East meets West at Sai Viswanath's DeWolf Tavern, rated among America's 20 best new restaurants. SHONALI MUTHALALY meets the master chef



INDIAN SPICE Sai Viswanath

He puts the world on fine china, and makes it twang with sophisticated Indian flavours. His restaurant `DeWolf Tavern' featured as one of `America's 20 best new restaurants' in Esquire, 2005. And he was back home in Chennai a few days ago, in search of a coconut grater.

"I also need potlikka masala, an idiappam maker, a dosa spatula and tava... " smiles Chef Sai Viswanath, adding, "I come to restock every year."

While flying all the way to Rhode Island with an idiappam maker tucked under one arm is probably rather taxing, the fact that he makes this effort to ensure authenticity is one of the reasons why DeWolf Tavern, which Sai runs with wife Melicia Phillips, ("We met in a restaurant kitchen in New York, when she was a Chef and I was a cook"), is rapidly becoming a destination restaurant after just one and a half years of existence.

Great ambience

Operating from a lovingly restored stone warehouse, dating right back to 1818, and set on the landing waterfront in Bristol, Rhode Island, the restaurant is worth the drive for the ambience alone. But the pretty view is not what's been making even hardened American food critics gush like they just tasted their first truffle.

For Chef Sai has managed to accomplish what every artist, writer, director and chef dreams of doing: he has created a product that's `different'. This new style of cooking "interprets contemporary American cuisine through the flavourful and colourful prism of Indian cuisine," according to the DeWolf website. Which, in fish-and-chips terms means "it's loosely Indian-American." Sai adds it's more about "adding accents of India" to food, rather than just doing fusion. So he uses Indian techniques and tavas in recipes where they work, instead of just bending rules to fit all his cooking into one slot. "It's more organic than that," he explains, adding, "I don't restrict myself... I do what comes naturally. Basically, I like good food."

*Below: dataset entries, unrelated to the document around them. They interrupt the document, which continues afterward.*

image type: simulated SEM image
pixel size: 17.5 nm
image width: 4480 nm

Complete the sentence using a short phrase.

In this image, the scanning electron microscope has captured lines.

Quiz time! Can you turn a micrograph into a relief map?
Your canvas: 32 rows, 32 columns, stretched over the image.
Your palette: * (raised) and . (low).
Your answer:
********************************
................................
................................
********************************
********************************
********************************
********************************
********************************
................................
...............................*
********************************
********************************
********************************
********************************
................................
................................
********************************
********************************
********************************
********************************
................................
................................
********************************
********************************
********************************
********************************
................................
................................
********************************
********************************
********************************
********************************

Sai's Indian roots followed by his training at the Institute of Hotel Management and Catering Technology in Taramani and work experience in Mumbai's celebrated `Indigo' form the base for the creative cooking he does today. Add that to all the information he soaked up when he did a degree at The Culinary Institute of America (CIA) in Hyde Park, New York, American's best culinary school, and subsequent work as a Chef in New York, and you'll understand why stylish Indian-American cooking comes so naturally to him. But what sets him apart is his understanding of techniques and flavours and how he seamlessly joins the East and the West before he presents them on a plate.

"I use Indian cooking more as another talent, or skill, I have," says Sai, explaining how his roots influence the way he creates food. "I make a biriyani, with veal and truffle oil for example. Or salmon with kokum and vanilla bean." He also uses Indian techniques to alter Western flavours. "I would make lamb with truffle oil and lavender chutney, and then cook it in a tandoor."

Being Indian, and therefore truly understanding Indian spices and techniques, gives him a tremendous advantage. "It's a unique skill. Westerners are not so comfortable with spices," he shrugs, "They are limited to cinnamon and nutmeg." With processes too, he says Western chefs are more likely to just use spices in a blender. On the other hand, everyone who's ever wielded a masala tray knows that even just a handful of Indian spice can be used in a mind-boggling number of ways to create a kaleidoscope of fabulous flavours.

Indian influence

DeWolf Tavern couldn't have been born at a better time. "I think there's an upswing in Indian food," says Melicia, adding, "Now it's a trend, and we will eventually probably see Indian food becoming more mainstream." "There's a tandoor at the CIA," says Sai, adding that that means the many young chefs who graduate from there now have a fairly realistic understanding of Indian food.

More important, all this means that desi food is finally struggling out of the `cheap takeaway' rut it fell into over the past few decades. Till now, after all, Indian cooking had a distinct image problem abroad, being seen as spicy tandoori and greasy curries served by faceless chefs operating from cheap shadowy restaurants. "That's changing," says Melicia, "Fine dining Indian restaurants are coming up in Manhattan. In fact, they're replacing the row of cheap Indian restaurants that used to stand there." She adds thoughtfully, "It really depends on how you prepare and how you present your food."

Which is exactly why a restaurant like DeWolf Tavern is important. It's paving the way for Indian flavours. And, more important, doing so with a stylish `tandoor roasted spicy quail' rather than a non-descript Anglicised chicken tikka masala.